Loading data fields from data files

An analysis will need to load a set of data fields from a data file. Which fields these are is defined in the ['datafields'] section of the Config dictionary instance. Each field has a stage assigned which states at what stage the data field is required. There are two main stages: data preparation, and analysis. Since data fields can exist either in an experimental data file or a monte-carlo data file, these two main stages are divided into EXP and MC. Hence, the following stages exist:

DATAPREPARATION_EXP
DATAPREPARATION_MC
ANALYSIS_EXP
ANALYSIS_MC

All stages are defines in the skyllh.core.datafields.DataFieldStages class.

After loading the data of a Dataset instance, only data fields with the stage ANALYSIS_EXP and ANALYSIS_MC will be left to use in the analysis. Data fields marked with stage DATAPREPARATION_EXP or DATAPREPARATION_MC will be available for the data preparation stage.

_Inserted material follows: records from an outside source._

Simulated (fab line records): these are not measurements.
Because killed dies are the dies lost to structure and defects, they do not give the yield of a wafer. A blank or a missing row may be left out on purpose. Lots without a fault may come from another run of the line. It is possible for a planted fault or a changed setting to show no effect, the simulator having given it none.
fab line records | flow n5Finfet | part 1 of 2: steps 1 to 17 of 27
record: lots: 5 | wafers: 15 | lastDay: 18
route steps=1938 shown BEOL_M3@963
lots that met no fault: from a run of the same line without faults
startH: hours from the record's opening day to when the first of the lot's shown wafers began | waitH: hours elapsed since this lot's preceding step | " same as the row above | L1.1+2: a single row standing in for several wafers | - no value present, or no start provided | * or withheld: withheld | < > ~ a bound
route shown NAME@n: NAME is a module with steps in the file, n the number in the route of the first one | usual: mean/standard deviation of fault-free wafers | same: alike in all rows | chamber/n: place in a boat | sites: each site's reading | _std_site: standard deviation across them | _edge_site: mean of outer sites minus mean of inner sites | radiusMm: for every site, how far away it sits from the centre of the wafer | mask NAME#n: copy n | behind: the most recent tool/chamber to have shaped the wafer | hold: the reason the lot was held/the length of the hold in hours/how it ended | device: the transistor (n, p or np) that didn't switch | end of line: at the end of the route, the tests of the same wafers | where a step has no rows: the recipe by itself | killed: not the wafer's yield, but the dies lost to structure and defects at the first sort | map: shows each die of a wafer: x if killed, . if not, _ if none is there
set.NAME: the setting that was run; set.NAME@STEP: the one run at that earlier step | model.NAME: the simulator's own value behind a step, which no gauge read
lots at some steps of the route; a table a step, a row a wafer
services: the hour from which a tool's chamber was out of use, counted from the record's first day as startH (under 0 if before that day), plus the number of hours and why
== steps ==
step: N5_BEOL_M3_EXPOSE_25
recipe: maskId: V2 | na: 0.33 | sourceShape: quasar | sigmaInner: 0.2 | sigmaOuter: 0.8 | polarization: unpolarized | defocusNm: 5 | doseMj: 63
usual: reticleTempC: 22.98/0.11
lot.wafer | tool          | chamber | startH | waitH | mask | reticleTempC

The following code shows how to define the data fields my_exp_field and my_mc_field that should be loaded from the experimental and monte-carlo data files, respectively.

[5]:
from skyllh.core.config import Config
from skyllh.core.datafields import DataFieldStages as DFS
[6]:
cfg = Config()
cfg['datafields']['my_exp_field'] = DFS.ANALYSIS_EXP
cfg['datafields']['my_mc_field'] = DFS.DATAPREPARATION_MC

The my_exp_field will be available after the data files have been loaded and the data has been prepared by optional data preparation functions, whereas the my_mc_field will be available only at the data preparation stage and not at the analysis stage.

Note

Everything after the skyllh.core.dataset.Dataset.load_and_prepare_data() call is referred to as analysis stage.

Datasets can define their own required data fields via setting the skyllh.core.dataset.Dataset.datafields property in the same way as in the configuration.